Some Maya tribes, after a time, probably left their home at the South of Hindostan and emigrated to Afghanistan, where their descendants still live and have villages on the North banks of the river Kabul. They left behind old traditions, that they may have considered as mere fantasies of their poets, and other customs of their forefathers. Yet we know so little about the ancient Afghans, or the Maya tribes living among them, that it is impossible at present to say how much, if any, they have preserved of the traditions of their race. All we know for a certainty is that many of the names of their villages and tribes are pure American-Maya words: that their types are very similar to the features of the bearded men carved on the pillars of the castle, and on the walls of other edifices at Chichen-Itza: while their warlike habits recall those of the Mayas, who fought so bravely and tenaciously the Spanish invaders.

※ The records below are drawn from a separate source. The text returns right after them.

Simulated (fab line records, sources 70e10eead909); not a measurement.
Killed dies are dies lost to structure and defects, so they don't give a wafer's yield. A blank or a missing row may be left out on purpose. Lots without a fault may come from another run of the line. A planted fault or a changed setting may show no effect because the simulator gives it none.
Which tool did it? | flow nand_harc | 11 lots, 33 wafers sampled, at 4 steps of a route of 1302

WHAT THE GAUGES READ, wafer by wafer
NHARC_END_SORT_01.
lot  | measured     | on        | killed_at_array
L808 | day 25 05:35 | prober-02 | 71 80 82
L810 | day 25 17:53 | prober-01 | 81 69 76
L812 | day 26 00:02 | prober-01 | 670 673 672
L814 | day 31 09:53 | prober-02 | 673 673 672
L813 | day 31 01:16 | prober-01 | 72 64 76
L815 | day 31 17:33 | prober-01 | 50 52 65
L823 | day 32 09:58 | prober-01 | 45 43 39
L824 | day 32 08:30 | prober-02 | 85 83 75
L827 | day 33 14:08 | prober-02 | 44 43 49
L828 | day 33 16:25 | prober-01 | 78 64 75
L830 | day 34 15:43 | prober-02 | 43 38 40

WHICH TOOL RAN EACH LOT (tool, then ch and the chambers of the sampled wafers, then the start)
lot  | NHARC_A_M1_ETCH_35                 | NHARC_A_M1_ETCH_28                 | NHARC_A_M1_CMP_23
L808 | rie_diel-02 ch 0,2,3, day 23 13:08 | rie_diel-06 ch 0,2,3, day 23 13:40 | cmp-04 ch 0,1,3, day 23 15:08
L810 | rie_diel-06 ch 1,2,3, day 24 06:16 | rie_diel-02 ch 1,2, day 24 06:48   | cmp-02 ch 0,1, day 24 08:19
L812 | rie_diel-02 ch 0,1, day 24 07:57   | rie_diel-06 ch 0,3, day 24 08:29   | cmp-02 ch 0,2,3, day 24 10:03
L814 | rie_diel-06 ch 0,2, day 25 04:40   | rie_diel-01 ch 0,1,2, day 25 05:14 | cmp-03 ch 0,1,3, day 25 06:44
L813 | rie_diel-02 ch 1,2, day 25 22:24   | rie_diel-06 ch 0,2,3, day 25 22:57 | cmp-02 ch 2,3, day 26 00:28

Some of the Maya tribes, traveling towards the west and northwest, reached probably the shores of Ethiopia; while others, entering the Persian Gulf, landed near the embouchure of the Euphrates, and founded their primitive capital at a short distance from it. They called it Hur (Hula) city of guests just arrived—and according to Berosus gave themselves the name of Khaldi; probably because they intrenched their city: Kal meaning intrenchment in the American-Maya language. We have seen that the names of all the principal deities of the primitive Chaldeans had a natural etymology in that tongue. Such strange coincidences cannot be said to be altogether accidental. Particularly when we consider that their learned men were designated as Magi, (Mayas) and their Chief Rab-Mag, meaning, in Maya, the old man; and were great architects, mathematicians and astronomers. As again we know of them but imperfectly, we cannot tell what traditions they had preserved of the birthplace of their forefathers. But by the inscriptions on the tablets or bricks, found at Mugheir and Warka, we know for a certainty that, in the archaic writings, they formed their characters of straight lines of uniform thickness; and inclosed their sentences in squares or parallelograms, as did the founders of the ruined cities of Yucatan. And from the signet cylinder of King Urukh, that their mode of dressing was identical with that of many personages represented in the mural paintings at Chichen-Itza.

We have traced the Mayas again on the shores of Asia Minor, where the Carians at last established themselves, after having spread terror among the populations bordering on the Mediterranean. Their origin is unknown: but their customs were so similar to those of the inhabitants of Yucatan at the time even of the Spanish conquest—and their names Car, Carib or Carians, so extensively spread over the western continent, that we might well surmise, that, navigators as they were, they came from those parts of the world; particularly when we are told by the Greek poets and historians, that the goddess Maia was the daughter of Atlantis. We have seen that the names of the khati, those of their cities, that of Tyre, and finally that of Egypt, have their etymology in the Maya.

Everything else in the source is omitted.